We’ve all been there, we’ve all hit a pole dance plateau at some point or another, and it even happens to the world’s best at their art. We are taught that to become better at something, we must repeat the same actions over and over whilst never giving up until we reach the desired destination. However, whilst this is true, it can sometimes become a bit draining, and as a result of this, training can suffer due to the feeling of being overworked and uninspired. The key to getting over this is to recognize the signs and continue pushing through, i.e. if training feels like it is becoming a chore, it is a sure indication that something needs to shift. When I have experienced this kind of plateau in my training I have found that the tips listed below really help me find my training flow again. Try them out and let me know what you think.
Go back to Basics
Instead of focusing on all of the crazy tricks that you are overloading yourself with, go back to basics as this can give you a reminder of where you have come from and how much you have improved. For instance, now that you can effortlessly invert and climb, take a step back and remember the first time you got to the top of the pole and how happy that made you? Bear in mind that you probably climbed with sickled feet and inverted with bent legs, but you still did it. I know I did. Give yourself some credit for that.

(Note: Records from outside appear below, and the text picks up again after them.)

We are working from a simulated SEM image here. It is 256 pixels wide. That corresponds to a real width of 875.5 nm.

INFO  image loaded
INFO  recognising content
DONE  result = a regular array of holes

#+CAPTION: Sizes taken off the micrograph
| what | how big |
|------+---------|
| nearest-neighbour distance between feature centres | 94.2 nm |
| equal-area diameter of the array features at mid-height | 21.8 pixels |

Keep a Record of Your Wins
Linking to the previous tip, if you do feel like you have hit a wall and that your training is going nowhere, I can assure you that if you keep a written or visual record of the new tricks that you learn from each training session, you will surprise yourself with how much you actually do progress on a weekly basis. Or however often you train. Celebrate all of the little victories, even if it is something small like climbing up a little higher on the pole.
Take a few days rest from all training
If your body is in pain, not just general muscle soreness, but actual pain, this is your body telling you to slow down and give it a break. I know that taking a break is extremely difficult to do for some people, but the benefits far outweigh the negatives. On the rare occasion that I take a break from all training, including weight lifting, contemporary dance and yoga, I always feel like a new woman and when I do get back to training my body shows me how grateful it was for the rest through increased strength and flexibility. Try it.
Try a different type of training
I know this may sound counterintuitive, but if you’re really struggling with a strength move or a move that requires insane flexibility this might just be what you need to go that little bit further. Let me give you an example. I really wanted to be able to do my iron x, but I just didn’t have the strength. However, I thought about the dominant muscles that require the strength for this move, which is mainly the latissimus dorsi (back) and so I started weight training on my back. A couple of months later when I tried it again I felt strong enough to hold the position. Likewise, if you want to achieve your rainbow marchenko, then you are going to have to be able to do a full needle scale on the ground first. Thus, yoga and weight lifting are great complimentary exercises for pole dancers.
Overall, I think it is so important to remember why we started. Many people pole dance just for fun, or for strength, or physical expression (I do it for all 3), but then end up taking it way too seriously. So just remember to mix up the sessions, both practice time and class time and don’t become too obsessive about your speed of progression. Breathe, enjoy and give yourself credit for showing up.